Hi all,

A fairly exhaustive search of past logs revealed that almost all non-spamming hosts have helo/ehlo that match the host domain in at least the top two domain levels. On the other hand, the vast majority of fake hosts fail the criterion.

Just to be clear:
These match:
host = whatever.mta1.example.com
helo = something.mta2.example.com

These do not match:
host = whatever.mta1.crooksRus.net
helo = whatever.mta1.amazon.com

A whitelist file of wild-carded host domains was set up to accept the tiny few "good guys" that fail the criterion. A following test was added in the MAIL time ACL to DENY if the last two host domain components fail to match with the helo. Also in the MAIL ACL are a variety of other host tests including ZEN.

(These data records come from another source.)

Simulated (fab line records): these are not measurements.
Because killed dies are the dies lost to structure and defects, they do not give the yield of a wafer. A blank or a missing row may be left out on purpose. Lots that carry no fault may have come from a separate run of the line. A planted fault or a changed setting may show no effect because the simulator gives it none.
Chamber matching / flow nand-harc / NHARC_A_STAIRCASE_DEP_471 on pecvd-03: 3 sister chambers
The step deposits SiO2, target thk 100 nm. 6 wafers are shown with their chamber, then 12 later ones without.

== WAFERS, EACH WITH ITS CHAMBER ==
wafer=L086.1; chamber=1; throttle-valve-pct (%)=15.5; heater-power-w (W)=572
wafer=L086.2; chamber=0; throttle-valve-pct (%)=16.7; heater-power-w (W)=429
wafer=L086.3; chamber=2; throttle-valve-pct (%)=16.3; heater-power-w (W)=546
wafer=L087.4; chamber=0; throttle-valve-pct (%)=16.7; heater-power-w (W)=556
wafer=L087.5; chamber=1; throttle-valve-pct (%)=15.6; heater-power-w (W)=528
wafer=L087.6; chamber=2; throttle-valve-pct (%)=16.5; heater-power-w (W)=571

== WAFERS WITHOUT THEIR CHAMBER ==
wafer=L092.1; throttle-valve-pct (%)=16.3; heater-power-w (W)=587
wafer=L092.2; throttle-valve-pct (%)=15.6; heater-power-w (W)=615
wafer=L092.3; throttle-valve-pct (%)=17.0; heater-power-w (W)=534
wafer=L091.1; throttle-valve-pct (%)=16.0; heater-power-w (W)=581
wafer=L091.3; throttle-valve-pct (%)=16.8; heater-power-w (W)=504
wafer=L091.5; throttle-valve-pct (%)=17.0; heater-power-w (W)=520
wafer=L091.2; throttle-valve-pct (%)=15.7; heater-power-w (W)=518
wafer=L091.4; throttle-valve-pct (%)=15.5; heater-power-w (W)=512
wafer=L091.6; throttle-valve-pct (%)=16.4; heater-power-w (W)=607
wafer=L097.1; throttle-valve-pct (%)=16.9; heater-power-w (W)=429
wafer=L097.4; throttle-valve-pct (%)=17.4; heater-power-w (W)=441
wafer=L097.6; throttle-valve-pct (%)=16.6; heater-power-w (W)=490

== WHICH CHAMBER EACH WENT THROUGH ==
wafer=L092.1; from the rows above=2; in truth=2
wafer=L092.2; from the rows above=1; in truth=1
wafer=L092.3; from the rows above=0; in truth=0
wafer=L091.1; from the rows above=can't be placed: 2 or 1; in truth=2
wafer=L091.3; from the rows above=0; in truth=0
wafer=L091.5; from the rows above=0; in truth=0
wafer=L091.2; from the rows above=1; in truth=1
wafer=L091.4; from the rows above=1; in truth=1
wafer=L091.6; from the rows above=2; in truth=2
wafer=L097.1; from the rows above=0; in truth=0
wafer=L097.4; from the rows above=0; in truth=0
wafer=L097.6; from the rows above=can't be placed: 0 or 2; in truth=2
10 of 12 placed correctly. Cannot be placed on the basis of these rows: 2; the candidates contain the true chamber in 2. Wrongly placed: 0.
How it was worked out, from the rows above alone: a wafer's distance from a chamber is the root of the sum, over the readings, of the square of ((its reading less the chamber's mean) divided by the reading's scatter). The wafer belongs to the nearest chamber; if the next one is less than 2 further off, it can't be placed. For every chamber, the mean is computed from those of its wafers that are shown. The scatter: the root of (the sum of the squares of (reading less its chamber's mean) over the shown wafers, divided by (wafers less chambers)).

The problem is that some (very small) number of bad actors are managing to get by all of the MAIL time tests. A recent example:

HOST = 47-48-213-250.static.gwnt.ga.charter.com
HELO = amazon-sales.com
The email received from this joker purports to be an acknowledgment by Amazon that "Your Amazon Order has Shipped", the order being a very expensive retail iPhone. (No doubt hoping to cause someone a panic attack and accompanying brain freeze) A convenient link to "Amazon" of course actually links to a site with a Chilean TLD that certainly has no connection to Amazon, but surely does have an unpleasant surprise for the innocent that clicks the link. (The latter actually makes no logical sense to me, in that the whole point of checking at MAIL time is to avoid redundant checking (particularly redundant conversations with DNS and ZEN) in case of multiple recipients.)

Although the number of these is small, the example is precisely the kind of emails my MAIL ACL checking was intended to deny.

The only way that I can see that the tests are being bypassed is that the host is going straight from connection to RCPT, with no MAIL verb. I can find no example in my logs of any "good" host that jumps to RCPT without MAIL.

Some questions:
Should my mta deny RCPT from any host that did not send a MAIL verb? Is that sequence even permitted by RFC? Even if not RFC-permitted, is it fairly common practice (other than by bad actors)? Should I repeat all the MAIL tests in the RCPT ACL, or simply move all the tests to the RCPT ACL? It appears that the sample conf file avoids this issue by having no MAIL time checking at all. However, checking at MAIL time avoids redundant conversations with DNS and ZEN in the case of multiple recipients. Seemed to me the logical place for it.